During these years, the house had a different name, the “Dead House.”
Despite his success and the esteemed
position he held in Liberty, Dr. Wood sold his house and moved to Kansas
City. Selling a house can be a difficult feat in the best of times, but
Dr. Wood’s house boasted an excellent location near downtown Liberty,
proximity to several schools, and of course a dissecting theatre. What
went on in Dr. Wood’s classroom was no mystery to the citizens of Liberty,
and yet in 1954 Dr. Wood did sell his house – and classroom – to a
mysterious single woman named Christiana M. Riley. Ms. Riley is remarkably
absent from the town’s records. Despite the fact that the Riley family was
a well-established Liberty family that kept very detailed records of all
births, death and marriages, no mention of her name is included in these
pages. Did whatever prompted Ms. Riley to purchase a house with such a
history also estrange her from her family?
In a 1940 article, Mrs. Madison Miller, who
was a school teacher in Liberty for 50 years, reflects upon the old homes
which she feels most embody the character and shape the identity of the
town. She recalls a day in 1884 when she had breakfast at “Mrs. Rout’s
boarding house on the corner of Main and Mill streets.” By 1884, and
perhaps much earlier, the former Dead House had passed into Routt
ownership. In 1940, Mrs. Miller does not speak of the house as if it is no
longer standing, which is interesting considering that it is gone by 1943.
It seems, then, that it was torn down sometime between these three years.
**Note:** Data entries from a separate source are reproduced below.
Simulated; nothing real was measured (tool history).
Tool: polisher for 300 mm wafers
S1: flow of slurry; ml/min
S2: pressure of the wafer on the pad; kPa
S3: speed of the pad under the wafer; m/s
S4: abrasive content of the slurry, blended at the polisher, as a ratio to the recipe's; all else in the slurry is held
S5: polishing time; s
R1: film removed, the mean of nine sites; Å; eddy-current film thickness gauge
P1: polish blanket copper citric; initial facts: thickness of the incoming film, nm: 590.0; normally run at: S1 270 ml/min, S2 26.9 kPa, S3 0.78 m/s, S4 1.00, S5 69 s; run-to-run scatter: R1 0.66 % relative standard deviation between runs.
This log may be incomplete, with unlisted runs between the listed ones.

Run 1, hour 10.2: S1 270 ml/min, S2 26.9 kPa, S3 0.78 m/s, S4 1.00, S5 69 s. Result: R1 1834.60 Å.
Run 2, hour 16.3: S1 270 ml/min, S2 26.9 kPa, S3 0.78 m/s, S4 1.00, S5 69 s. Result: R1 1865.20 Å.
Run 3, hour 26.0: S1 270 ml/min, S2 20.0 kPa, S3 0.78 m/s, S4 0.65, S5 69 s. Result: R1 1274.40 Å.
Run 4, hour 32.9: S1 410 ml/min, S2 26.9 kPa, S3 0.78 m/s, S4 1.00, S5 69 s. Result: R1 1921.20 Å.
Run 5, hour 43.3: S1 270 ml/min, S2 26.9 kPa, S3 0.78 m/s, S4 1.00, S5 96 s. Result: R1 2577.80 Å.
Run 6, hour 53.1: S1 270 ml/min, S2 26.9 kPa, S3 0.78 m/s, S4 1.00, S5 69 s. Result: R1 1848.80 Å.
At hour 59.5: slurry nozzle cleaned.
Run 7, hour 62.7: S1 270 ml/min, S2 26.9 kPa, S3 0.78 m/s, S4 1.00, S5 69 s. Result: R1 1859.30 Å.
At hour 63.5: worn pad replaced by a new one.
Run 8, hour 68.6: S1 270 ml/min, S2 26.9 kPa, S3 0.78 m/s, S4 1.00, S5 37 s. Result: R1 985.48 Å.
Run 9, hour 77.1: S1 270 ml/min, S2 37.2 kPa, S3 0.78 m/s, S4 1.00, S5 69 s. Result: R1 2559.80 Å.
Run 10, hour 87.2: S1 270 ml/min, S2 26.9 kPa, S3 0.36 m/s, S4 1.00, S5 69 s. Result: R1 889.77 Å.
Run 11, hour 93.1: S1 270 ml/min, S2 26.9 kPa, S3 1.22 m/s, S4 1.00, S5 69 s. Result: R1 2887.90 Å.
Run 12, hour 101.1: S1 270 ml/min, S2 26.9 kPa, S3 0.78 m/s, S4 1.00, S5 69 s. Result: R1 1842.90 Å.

Journalist Virginia Stewart, writing in 1943, ends her article about the
“old Routt house” on Mill and Main with the lament that “like many old
houses it is now only a memory,” though she does not disclose what
happened to it. The destruction of the house must have been something
everyone in the town was quite familiar with already, and thus there was
no need for her to elaborate.
With the same house having such diverse
functions as a dissecting theatre, a boarding house, and the sanctuary of
a reclusive woman estranged from her family, it is certainly a place with
a colorful identity. The Routt house still standing with its ghosts and
broken body is much better known today, but writers from the 1940s
certainly felt that the Routt house on Mill and Main was an important part
of the town’s history, and worth writing about. It surely had its fair
share of ghosts as well, and thus a similar appeal to the Routt house
today. Considering the similarly jaded characters of both Routt houses,
perhaps the Dead House was torn down due to hauntings like those which
have caused the present day Routt house to fall into a state of disrepair.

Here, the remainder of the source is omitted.